She and I had never made enough time to see each other. I had regrets about that now. But somehow spending the day with my new Camino friend was like having some of that unstructured time I’d missed with her. It was a healing experience.
In 1996 my brother, my only sibling, died at 35 under sad circumstances. By the time he died, we had not seen each other for a long time, and I had many regrets about our estrangement. Could I have been a better sister? Could we have helped him find his way through addiction and mental illness?
Along the second half of the Camino someone had written Tom Petty lyrics on the backs of traffic signs and mileage markers. Every time I came upon one of these signs I laughed because it was so random: Tom Petty on Spanish traffic signs! Then I remembered that my brother had been a big Tom Petty fan, and he would have laughed with me.
Seeing those Tom Petty lyrics gave me an unexpected positive memory of my brother as an adult. We didn’t have many of them, and, I realized that some of that had been my fault. I remembered him in a negative way.
As I walked alone and laughed about the randomness of the Tom Petty lyrics, I felt a sense of comfort surround my troubled relationship with my brother. We had a laugh together that seemed to heal a long held grudge against him that was so tough to live with. I had wanted to let go of it, but I didn’t know how to.

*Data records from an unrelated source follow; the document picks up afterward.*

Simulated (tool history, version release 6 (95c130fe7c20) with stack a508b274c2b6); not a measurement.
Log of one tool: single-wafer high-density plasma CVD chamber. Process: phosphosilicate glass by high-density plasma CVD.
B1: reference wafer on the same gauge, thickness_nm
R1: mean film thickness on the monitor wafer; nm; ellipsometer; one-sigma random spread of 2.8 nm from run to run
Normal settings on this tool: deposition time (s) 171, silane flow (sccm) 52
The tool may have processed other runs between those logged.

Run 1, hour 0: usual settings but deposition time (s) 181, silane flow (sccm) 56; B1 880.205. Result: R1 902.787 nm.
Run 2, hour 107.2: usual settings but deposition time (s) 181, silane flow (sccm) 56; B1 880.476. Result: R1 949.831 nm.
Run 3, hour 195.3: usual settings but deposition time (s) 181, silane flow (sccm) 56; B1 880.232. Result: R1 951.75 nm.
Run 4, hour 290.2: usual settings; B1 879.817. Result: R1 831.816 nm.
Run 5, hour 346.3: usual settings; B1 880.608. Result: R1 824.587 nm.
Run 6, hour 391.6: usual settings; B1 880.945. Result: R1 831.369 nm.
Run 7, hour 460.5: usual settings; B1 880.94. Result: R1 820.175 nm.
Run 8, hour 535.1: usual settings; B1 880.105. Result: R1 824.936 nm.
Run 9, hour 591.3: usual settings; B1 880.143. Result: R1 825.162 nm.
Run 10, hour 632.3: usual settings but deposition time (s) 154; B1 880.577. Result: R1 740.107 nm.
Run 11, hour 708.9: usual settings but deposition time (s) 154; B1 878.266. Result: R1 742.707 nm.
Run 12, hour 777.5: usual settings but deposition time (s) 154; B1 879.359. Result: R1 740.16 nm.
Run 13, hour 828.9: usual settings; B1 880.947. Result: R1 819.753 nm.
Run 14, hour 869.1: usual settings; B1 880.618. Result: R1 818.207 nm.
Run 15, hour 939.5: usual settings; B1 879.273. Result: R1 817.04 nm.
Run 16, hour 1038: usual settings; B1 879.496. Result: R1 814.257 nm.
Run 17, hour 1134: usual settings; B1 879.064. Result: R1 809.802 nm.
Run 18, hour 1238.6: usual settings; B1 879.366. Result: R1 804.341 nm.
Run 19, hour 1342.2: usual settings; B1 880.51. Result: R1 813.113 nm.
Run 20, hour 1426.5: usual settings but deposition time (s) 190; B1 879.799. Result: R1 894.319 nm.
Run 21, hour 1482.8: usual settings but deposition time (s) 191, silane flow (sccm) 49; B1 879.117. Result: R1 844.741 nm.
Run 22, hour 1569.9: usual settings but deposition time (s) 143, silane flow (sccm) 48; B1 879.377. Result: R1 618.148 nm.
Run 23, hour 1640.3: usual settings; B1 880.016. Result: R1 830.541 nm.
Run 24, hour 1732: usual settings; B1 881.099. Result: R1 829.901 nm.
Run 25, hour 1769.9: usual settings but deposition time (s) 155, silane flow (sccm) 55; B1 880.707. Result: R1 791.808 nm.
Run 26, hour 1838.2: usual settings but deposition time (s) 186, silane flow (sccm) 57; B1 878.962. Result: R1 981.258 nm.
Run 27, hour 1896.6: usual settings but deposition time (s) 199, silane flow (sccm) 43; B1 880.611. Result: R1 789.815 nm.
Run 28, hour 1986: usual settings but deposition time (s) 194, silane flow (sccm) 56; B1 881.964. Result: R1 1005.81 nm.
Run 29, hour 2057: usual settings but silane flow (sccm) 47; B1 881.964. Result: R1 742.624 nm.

This was one of the grace-filled moments of the Camino. I felt like my brother was reaching out to me through those silly signs, making me laugh, and that he wanted me to know that he had forgiven me. It makes me cry to think about it again.
These experiences of “thin places” along the Camino were full of tears, and it felt good to cry. I cried as I walked, and cried some more, and as the tears flowed, I felt lighter and freer. I sometimes wondered why I was crying: Perhaps I had not really grieved for these dear people in my life? I think that was part of it. Our culture doesn’t honor grief; we just soldier on.
It’s funny, but The Camino requires soldiering on, too. It’s hard to walk that far everyday and one of the mysteries of walking day after day is that hard physical work allowed some hard emotional and spiritual work to happen at the same time. Maybe my sedentary life had locked in those emotions? The body must hold difficult memories and emotions. I do believe that now.
The unexpected tears were also tears of joy and awe. I remembered each of these beautiful people as I walked the meditative rhythm of the Camino. I felt tears of thankfulness and joy and felt the grace of forgiveness and God’s love surrounding us in beauty and mystery.
All along the Camino I saw my loved one’s reflection in my fellow pilgrims, and our common humanity. I understood in an almost visceral way that, just beyond this “thin place,”our loved ones are alive in the Lord, and that we are all members of the “Communion of Saints.”